Were those trips to ‘cheap pubs’ part of her cloaking herself in Islam for political convenience whenever she wanted to bring ‘Islamophobia’ up as part of her unremitting hostility to contemporary Britain?
She’s right about the staffed office ‘helping out’ – certainly when I lived in Harrow or Hillingdon, the access to council housing was prioritised to those of certain ethnicities, and despite ‘institutional racism’ I don’t think I’m revealing anything if I say that White British people on lower incomes were not usually the beneficiaries…
The council estates were sold off to developers, and with them the offices that gave support and advice, and the stalls and shops that sustained those communities. Every local library that I used has been turned into flats.

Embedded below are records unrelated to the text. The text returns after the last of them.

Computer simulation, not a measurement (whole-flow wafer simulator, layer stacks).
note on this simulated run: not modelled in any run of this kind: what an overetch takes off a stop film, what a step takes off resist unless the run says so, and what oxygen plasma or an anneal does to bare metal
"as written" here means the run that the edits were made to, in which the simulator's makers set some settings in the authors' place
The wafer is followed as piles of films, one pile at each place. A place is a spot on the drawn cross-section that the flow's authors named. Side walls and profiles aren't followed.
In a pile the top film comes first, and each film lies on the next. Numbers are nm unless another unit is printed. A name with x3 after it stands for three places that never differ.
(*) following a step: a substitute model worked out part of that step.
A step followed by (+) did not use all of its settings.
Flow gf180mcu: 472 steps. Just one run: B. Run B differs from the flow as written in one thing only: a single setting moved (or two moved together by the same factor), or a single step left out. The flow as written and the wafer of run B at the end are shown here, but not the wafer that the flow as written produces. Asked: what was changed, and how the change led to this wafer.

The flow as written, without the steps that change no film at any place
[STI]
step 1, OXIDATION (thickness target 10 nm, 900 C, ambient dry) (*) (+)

I doubt that’s even partially correct – the selloffs to a large extent predated her arrival in the country and the majority of councils in London barring two, even if nominally controlled by the ‘Conservatives’ (who it should be said since 2010 have arguably presided over an administration which is in many aspects on the extreme Left) have been controlled by Left wing bureaucracy since the 1960s. As Tim has pointed out – the councils were given a choice as well. They decided that ‘diversity’ and ‘environmental’ initiatives were of greater importance than libraries.
It was decided that private investment and consumerism were the keys to growth, deficits had to be eliminated, and the welfare state simply was no longer affordable. So the country became inhospitable to those unable to spend, unable to earn high incomes, or unable to work at all.
Which is why 500,000 per year make their way across the channel to get here every year, a policy which the likes of Malik describe any opposition to as ‘Far Right’…
The argument – the rebuke, in fact – is that you risk being able to achieve anything at all if you dare to suggest policies that might actually rebalance the economy. Why bother, if you can win without any of that headache? And so you cannot take on large corporates and redistribute their astronomical profits, or reverse a privatisation of public utilities that has done nothing but gouge customers for poor services, or deviate in any real way from the rightwing press’s poisonous line on immigration and race that obscures an expansive, diverse modern Britain
Goddamn it we need to allow those gangs that operated with impunity in Telford, Rotheram and other such places access to girls from council estates – that’s their ‘human right’ and to oppose it is of course, ‘far right’. And in terms of rebalancing the economy we definitely need to allow groomers and padeophiles access to women only spaces as a matter of some urgency.
But I can’t shake the feeling that if I had arrived in the UK in more recent times, I would not be here, writing these words you are reading, telling you that it is all right to have hope.
I’d imagine if she wanted to head back to Khartoum then no-one would be stopping her getting on the plane….
Malik was born in Khartoum, Sudan, and was raised in Kenya, Egypt and Saudi Arabia. She attended The American University in Cairo and the University of Khartoum as an undergraduate, and completed her post-graduate study at the University of London.
Oh the poverty, the oppression, the lack of opportunity, the inhumanity etc etc etc
It was not easy finding details online of her 10 years working in emerging markets private equity. However I was able to establish that for at least part of that time she was at Morgan Stanley.
Repeat chorus:-
“Oh the oppression, the lack of opportunity, the poverty (on a Morgan Stanley salary. Really?)”.
@John
On a starting MS salary, struggling to live in London is very believable. Assuming, of course, that you are too incompetent get any commission, bonus or promotion.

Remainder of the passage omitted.